Based on our review of the record, it does not appear that the trial judge put a substantial amount of weight on James' alleged prior sexual misconduct in reaching the conclusion that James was guilty beyond a reasonable doubt of rape in the this case. As such, we conclude the district court did not abuse its discretion in finding the probative value of the evidence outweighed its prejudicial effect.
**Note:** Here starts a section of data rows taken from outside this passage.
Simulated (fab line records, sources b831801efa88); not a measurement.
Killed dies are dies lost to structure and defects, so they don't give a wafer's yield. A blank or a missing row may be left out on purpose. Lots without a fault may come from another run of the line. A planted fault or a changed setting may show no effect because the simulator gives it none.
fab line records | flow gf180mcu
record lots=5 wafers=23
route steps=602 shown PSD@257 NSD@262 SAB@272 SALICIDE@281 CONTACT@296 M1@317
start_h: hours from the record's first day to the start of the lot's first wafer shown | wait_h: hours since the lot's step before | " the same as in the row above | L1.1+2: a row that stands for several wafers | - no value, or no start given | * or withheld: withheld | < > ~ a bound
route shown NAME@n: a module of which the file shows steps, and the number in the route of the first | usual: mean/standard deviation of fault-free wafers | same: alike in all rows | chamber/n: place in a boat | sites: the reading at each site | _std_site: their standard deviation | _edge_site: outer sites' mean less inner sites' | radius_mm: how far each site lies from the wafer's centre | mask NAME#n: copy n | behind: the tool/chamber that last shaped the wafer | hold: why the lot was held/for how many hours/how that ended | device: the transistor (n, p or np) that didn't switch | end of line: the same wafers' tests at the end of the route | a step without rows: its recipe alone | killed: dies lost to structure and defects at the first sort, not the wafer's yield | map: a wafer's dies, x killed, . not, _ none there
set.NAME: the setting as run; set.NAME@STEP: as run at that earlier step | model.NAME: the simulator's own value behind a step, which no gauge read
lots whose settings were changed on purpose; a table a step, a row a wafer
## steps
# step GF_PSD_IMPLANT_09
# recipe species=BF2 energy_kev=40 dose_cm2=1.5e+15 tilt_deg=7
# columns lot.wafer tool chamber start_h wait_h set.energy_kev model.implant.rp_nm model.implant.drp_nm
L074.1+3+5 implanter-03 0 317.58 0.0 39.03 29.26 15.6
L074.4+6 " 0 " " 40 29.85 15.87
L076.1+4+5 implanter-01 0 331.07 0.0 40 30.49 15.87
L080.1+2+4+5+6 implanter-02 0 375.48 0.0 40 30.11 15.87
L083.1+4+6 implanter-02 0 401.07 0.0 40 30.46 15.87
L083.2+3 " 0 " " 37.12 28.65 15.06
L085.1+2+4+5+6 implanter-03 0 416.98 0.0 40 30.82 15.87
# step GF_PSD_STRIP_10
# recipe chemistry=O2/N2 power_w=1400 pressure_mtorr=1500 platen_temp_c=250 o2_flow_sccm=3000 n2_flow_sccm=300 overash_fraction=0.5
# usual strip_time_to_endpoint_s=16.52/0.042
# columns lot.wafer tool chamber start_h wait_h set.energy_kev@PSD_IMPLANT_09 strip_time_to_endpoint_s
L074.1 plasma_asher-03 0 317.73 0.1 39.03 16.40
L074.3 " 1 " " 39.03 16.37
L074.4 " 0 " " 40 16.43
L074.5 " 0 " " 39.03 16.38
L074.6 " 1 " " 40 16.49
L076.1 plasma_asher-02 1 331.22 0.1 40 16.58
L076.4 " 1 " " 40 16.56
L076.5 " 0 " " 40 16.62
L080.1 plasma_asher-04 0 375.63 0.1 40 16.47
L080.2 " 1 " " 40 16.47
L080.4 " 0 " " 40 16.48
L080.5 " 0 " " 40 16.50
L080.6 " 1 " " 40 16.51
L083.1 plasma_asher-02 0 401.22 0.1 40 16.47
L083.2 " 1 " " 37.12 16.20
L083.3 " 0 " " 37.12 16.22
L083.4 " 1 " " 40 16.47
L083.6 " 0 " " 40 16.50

Even if the prejudicial effect did outweigh the probative value of the evidence of prior sexual misconduct, any error in its admission was harmless under K.S.A.2013 Supp. 60–261. See State v. Longstaff, 296 Kan. 884, 895–96, 299 P.3d 268 (2013). The State—as the party who benefitted from the admission of the evidence—has the burden of proving harmless error. See Herbel, 296 Kan. at 1110, 299 P.3d 292. Here, the State contends that the error was harmless because the evidence—particularly the testimony of R.J., the testimony of her mother, and the testimony regarding R.J.'s physical examination—was overwhelming in contrast to the evidence of James' alleged prior bad act. We agree.
Additionally, as noted above, the district court did not emphasize the evidence admitted under K.S.A.2013 Supp. 60–455(d) when explaining its verdict. Rather, the trial judge thoughtfully reviewed all of the evidence presented in concluding beyond a reasonable doubt that James was guilty. Thus, we concluded that even if the district court erred in admitting the evidence of James' prior sexual misconduct, the error was harmless based on the overwhelming evidence presented against him at trial.
Illegal Sentence
The parties agree that the district court imposed an ambiguous sentence because after discussing the factors for a downward departure and appearing to deny James' request for a departure, the district court sentenced him to a “25 year prison sentence.” As the State points out, the district court likely meant to impose the presumptive sentence of imprisonment for life with a mandatory minimum term of not less than 25 years. Nevertheless, this was not explicitly stated on the record. Additionally, the Journal Entry of Sentencing reflects that James' sentence was 300 months. Therefore, because the district court did not comply with the applicable sentencing procedure under Jessica's Law, see K.S.A.2013 Supp. 21–6627, we must vacate James' sentence and remand this case to the district court for resentencing.
Motion for Departure Sentence
Finally, James contends that the district court erred when denying his departure motion. Unfortunately, based on our review of the record, we cannot tell whether the district court ever actually denied James' motion for departure. Moreover, the district court did not check any of the boxes relating to departure sentences on the sentencing journal entry.
We note that “[t]he district court is required only to state on the record substantial and compelling reasons if it decides to grant a departure.” State v. Floyd, 296 Kan. 685, 687, 294 P.3d 318 (2013) (citing State v. Baptist, 294 Kan. 728, 735, 280 P.3d 210 [2012], and K.S.A. 21–4643[d]—now K.S.A.2013 Supp. 21–6627[d].) Regardless, a district court needs to clearly rule on a motion for departure—one way or the other. Accordingly, we also remand James' motion for departure to the district court for determination.
Affirmed in part, vacated in part, and remanded with directions.